1 pm – Take class at the Ballet Arizona’s studios.
2:30 pm – Artistic staff gives us notes on the previous nights show and we work on anything that needs to be improved.
4 pm – Break time. Our warm up class at the garden doesn’t start until 7 pm, so I have some time to relax, read the news, eat some food to tide me over till after the show and do my hair and makeup.
6 pm – Drive over to Desert Botanical Garden and start prepping for our warm up class by stretching, rolling out tight muscles, and feel the ground a little bit.
7 pm – Take warm up class taught by one of the artistic staff.
7:45 pm – Get into costume and do any last minute things before going to the side of the stage to wait for the show to start.
8:15 pm – The show begins!
9:15 pm – Honestly at this point I’m pretty tired and don’t know what time the show ends ever. I get changed hop in the car and drive home because bed time awaits.
9:45 pm – Arrive back home and close up the day. Taking a shower is first on the list, getting into something comfortable and getting some dinner ready follows. Tonight is some roast chicken and salad, which is also leftover from the previous day. Leftovers and meal prep is great for show weeks.
11:00 pm – After wasting time online it’s time for bed, so we can start all over again in the morning.
Ethan Price as Kastchei in Ib Andersen’s “The Firebird.” Photo by Alexander Iziliaev.
What inspired you to pursue ballet as a career and what has been your favorite thing about being a dancer?
My mother was a dancer throughout her young adult life and thought I might have an interest in it. She put me in classes when I was young and I’ve stuck with it ever since. Even though there’s a lot of stress that comes with being a professional dancer and it’s easy to psych yourself out at times, my favorite thing is the fact that I get to go to work everyday and do exactly what I want to be doing.
With ballet being to demanding on the body, how do you take care of your body especially during show weeks?

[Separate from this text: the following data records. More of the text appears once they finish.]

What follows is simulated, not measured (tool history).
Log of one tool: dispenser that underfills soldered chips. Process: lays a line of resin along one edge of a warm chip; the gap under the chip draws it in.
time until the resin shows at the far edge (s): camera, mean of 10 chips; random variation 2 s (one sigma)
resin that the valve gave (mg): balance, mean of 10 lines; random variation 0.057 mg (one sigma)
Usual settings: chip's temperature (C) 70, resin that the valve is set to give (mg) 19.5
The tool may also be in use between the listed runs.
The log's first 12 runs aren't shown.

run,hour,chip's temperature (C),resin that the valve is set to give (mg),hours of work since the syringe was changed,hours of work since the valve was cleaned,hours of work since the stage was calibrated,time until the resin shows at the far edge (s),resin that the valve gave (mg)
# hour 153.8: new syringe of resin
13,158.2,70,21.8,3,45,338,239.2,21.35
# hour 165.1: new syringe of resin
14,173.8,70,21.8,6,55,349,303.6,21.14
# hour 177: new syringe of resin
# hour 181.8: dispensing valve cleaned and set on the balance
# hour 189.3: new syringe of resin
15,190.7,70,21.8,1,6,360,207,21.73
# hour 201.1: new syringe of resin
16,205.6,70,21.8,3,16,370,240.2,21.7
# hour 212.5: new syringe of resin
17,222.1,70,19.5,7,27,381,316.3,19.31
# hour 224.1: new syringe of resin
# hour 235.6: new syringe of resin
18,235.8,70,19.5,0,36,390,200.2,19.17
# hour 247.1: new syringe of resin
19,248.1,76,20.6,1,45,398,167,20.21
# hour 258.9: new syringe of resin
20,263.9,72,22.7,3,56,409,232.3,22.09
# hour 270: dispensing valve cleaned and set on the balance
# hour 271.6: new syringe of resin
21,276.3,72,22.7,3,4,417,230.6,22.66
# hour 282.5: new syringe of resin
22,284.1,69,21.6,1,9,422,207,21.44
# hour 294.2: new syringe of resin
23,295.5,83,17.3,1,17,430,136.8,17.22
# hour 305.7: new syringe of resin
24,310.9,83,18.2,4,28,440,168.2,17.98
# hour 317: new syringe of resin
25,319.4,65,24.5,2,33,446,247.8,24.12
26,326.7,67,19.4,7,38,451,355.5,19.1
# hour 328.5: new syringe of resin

During show weeks I like to do lighter workouts to keep my body moving, but make sure I’m not adding additional stress onto my body. I like to focus a lot on keeping my legs loose and limber. I tend to get very tight in my lower legs, and excess tension can lead to additional problems elsewhere, so it’s best to stop the problem before it starts.
Have you had any injuries?
I have dislocated my shoulder twice now – it happened a couple of nights ago during Eroica. It can be scary after the fact, but it just makes you be more conscious of how you’re working with your partner for the safety of both of you.
Who is your ballet inspiration?
There’s not one specifically – I like it all. There’s so many beautiful dancers out there and so many unique stories to be told. That’s on of the incredible things about ballet. It’s such a personal art form that two people really can’t ever replicate the same performance. It has to be true to yourself, or else no one will be able to connect with it.
What has been your most rewarding experience on stage?
I’ve been very fortunate with the works that I’ve been able to perform over the past couple of years. I think that whatever I’m working on has to be the most rewarding. If it’s not, if I’m looking to the past as a time that was better than the present, then I will be resigning myself to the idea that I’ve “made it” somewhere. I’m still way too young and have way too much to work on before I can get sentimental.
What do you like to do outside of dance?
I like to draw. I’ve only started last season, but it’s a lot of fun to see the progress you can make in something over time. Specially something with such visible sings of improvement.
Any plans for the summer?
This summer I’m going to be a chaperone at The Washington Ballet summer intensive where I will be able to say in shape and take classes. Ballet never really stops once you’re this far in.
Any advice for aspiring dancers?
You get out what you put in. Your’e going to have to make sacrifices, you’re going to be tired and get hurt, and you might often wonder whether or not you really want to pursue such an unforgiving career. But if you put in the work everyday you’ll come out on the other side.